Showing posts with label Concrete art. Show all posts
Showing posts with label Concrete art. Show all posts

Thursday, February 24, 2011

Concrete art

Concrete art and design or concretism is an abstractionist movement that evolved in the 1930s out of the work of De Stijl, the futurists and Kandinsky around the Swiss painter Max Bill. The term "concrete art" was first introduced by Theo van Doesburg in his "Manifesto of Concrete Art" (1930) published in the first and only issue of magazine Art Concrete:

1. Art is universal;

2. The work of art must be entirely conceived and shaped by the spirit execution. It does not receive data from the formal nature, or sensuality, or the sentimentality. We want to exclude lyricism, dramatism, symbolism, etc;

3. The canvas is to be built entirely with purely visual elements, his plans and colors. A pictorial element has no meaning other than "himself" in the canvas the consequence is "himself";

4. The construction of the canvas, also controllable visually;

5. The technique should be mechanics, anti-impressionist;

6. Effort to absolute clarity.

In his understanding, this form of abstractionism must be free of any symbolical association with reality, arguing that lines and colors are concrete by themselves.

Ever since the cave age, man has been painting still lives, landscapes, and nudes. These artists do not wish to copy nature. They do not wish to reproduce but to produce. But then nothing is less abstract than Abstract art. This is why Van Doesburg and Kandinsky have suggested that Abstract art should called Concrete art.

Artists should not sign their works of Concrete art. These paintings, sculptures, objects should remain anonymous and form part of nature’s great workshop as leaves do, and clouds, animals, men. Yes, once again become part of nature. These artists should work communally as did the artists of the Middle Age.

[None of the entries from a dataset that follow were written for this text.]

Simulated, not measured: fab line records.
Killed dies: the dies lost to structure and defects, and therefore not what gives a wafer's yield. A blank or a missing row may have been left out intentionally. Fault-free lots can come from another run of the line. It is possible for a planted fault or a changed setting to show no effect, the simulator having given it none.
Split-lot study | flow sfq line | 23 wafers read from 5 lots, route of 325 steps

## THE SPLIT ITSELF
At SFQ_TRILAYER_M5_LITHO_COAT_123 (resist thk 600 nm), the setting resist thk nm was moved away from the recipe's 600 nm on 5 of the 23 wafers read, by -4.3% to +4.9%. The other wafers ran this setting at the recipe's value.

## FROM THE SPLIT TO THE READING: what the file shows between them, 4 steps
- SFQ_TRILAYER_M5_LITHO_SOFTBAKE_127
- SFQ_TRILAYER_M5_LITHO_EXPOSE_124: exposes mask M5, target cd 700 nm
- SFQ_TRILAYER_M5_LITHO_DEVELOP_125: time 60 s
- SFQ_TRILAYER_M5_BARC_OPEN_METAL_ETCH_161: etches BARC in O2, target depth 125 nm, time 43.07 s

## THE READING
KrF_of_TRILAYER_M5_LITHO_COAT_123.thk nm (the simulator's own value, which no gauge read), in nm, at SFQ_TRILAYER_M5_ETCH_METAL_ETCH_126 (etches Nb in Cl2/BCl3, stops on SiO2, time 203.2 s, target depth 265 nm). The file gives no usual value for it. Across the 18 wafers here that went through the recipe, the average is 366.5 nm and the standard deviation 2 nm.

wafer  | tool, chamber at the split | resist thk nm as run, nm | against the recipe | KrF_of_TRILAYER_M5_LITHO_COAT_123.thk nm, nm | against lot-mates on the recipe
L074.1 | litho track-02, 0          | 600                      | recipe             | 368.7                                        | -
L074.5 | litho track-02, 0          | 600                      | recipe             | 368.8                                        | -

The Swiss artist Max Bill later became the flag bearer for Concrete art organizing the first international exhibition in Basle in 1944. He stated that the aim of Concrete art is to create 'in a visible and tangible form things which did not previously exist to represent abstract thoughts in a sensuous and tangible form'. In practice Concrete art is very close to Constructivism and there is a museum of Constructive and Concrete art in Zurich, Switzerland.

The movement came to fruition in Northern Italy and France in the 1940s and 1950's through the work of the groups Movement of art concrete (MAC) and Space.